When I bought Pegasus Books in 1984, it was primarily a comic book store. And what sold in comics was, to winnow it down to basics, X-Men, X-Men, X-Men (and a little Spider-man.)
I spent much of my paltry initial budget at comic books shows buying up all the back issues of X-Men I could afford. Chris Claremont was still writing the storylines that have become so basic to the Marvel Universe.
As time went on, Marvel diversified--into X-Force, Excalibur, X-Factor....well, you get the picture. Plus a host of individual characters, Wolverine, Kitty Pryde, Cyclops, Storm... (all kinds of characters, as long as they were X-Men.) The occasional Daredevil or Fantastic Four (the latter which always seemed to flop, and still does...)
Even then, I thought it was strange how Marvel all but ignored The Avengers, and the individual Avengers--I mean, I wasn't a huge comic person when I bought the store but I was well aware of the Hulk, Captain America, Iron Man, etc.

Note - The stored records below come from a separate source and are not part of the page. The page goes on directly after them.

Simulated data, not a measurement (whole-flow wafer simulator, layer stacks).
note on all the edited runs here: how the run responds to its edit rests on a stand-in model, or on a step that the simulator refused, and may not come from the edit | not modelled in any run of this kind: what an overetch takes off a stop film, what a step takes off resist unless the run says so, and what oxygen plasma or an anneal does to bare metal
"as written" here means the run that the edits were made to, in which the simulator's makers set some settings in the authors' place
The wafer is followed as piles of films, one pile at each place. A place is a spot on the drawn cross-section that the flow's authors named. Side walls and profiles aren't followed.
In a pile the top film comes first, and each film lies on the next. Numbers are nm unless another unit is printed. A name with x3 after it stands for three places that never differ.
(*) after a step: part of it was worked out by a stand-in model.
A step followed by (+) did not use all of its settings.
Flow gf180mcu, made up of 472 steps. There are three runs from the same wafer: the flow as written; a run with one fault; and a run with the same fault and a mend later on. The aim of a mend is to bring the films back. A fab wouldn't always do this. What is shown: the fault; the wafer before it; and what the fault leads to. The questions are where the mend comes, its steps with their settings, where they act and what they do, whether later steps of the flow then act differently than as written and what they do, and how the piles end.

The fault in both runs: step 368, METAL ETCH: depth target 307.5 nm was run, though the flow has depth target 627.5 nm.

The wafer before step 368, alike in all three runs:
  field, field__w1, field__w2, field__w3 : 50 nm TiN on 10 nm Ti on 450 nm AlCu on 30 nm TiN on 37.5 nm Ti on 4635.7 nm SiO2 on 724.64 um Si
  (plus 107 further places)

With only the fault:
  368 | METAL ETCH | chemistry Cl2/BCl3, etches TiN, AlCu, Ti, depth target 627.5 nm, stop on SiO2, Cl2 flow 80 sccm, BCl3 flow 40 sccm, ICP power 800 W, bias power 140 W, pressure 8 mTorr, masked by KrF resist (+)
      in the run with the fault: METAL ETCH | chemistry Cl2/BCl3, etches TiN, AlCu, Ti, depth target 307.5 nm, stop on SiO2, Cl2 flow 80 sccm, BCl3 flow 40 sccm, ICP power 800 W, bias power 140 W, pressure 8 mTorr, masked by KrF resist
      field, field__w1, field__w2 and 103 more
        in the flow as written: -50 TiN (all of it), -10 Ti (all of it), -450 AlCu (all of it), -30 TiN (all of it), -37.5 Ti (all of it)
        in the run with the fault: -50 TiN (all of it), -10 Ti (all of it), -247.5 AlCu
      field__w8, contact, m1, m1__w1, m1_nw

These titles came out but got zero promotion; they got artists and writers who were second-tier or just beginning their careers, and so on.
When people would say to me, "You must be selling tons of comics. They are so hot," I'd answer, "How many copies of the Incredible Hulk do you suppose I sell? I'll tell you: 3.
This was true for most of the Avengers. They just didn't sell.
And it made no sense.
So what happened?
What happened was the Marvel in their financial struggles had sold off the rights to the X-Men and Spider-man and Fantastic Four and Daredevil. They got little of the money from the hit movies.
All they had left was the Avengers.
It's interesting to look back at how there was some doubt that the public would go to an "Iron Man" movie. Seems ludicrous now. (I thought at the time that the "experts" were underestimating how much the Marvel Universe had pervaded the public consciousness.)
So they switched gears and the rest is history. It was such a reversal that for awhile I couldn't sell the X-Men anymore. It was reversed: I was selling dozens of the Hulk and three copies of X-Men.
The point being--whatever anyone turns their full efforts and attention to--that's what sells. It can take some work and it doesn't always succeed, but roughly that's how it happens.
There is only so much prime space and it can be hard to squeeze everything into that prime space, so all of us purveyors of pop culture have to pick what to promote.
Marvel got incredibly smart about their properties. Sadly, at the same time, they started neglecting the comics side of things. The movies make so much money that comics seem paltry in comparison.
Of course, from a comic shop owner's perspective, comics are the Golden Goose and we retailers are the ones who have fed and protected that goose for decades.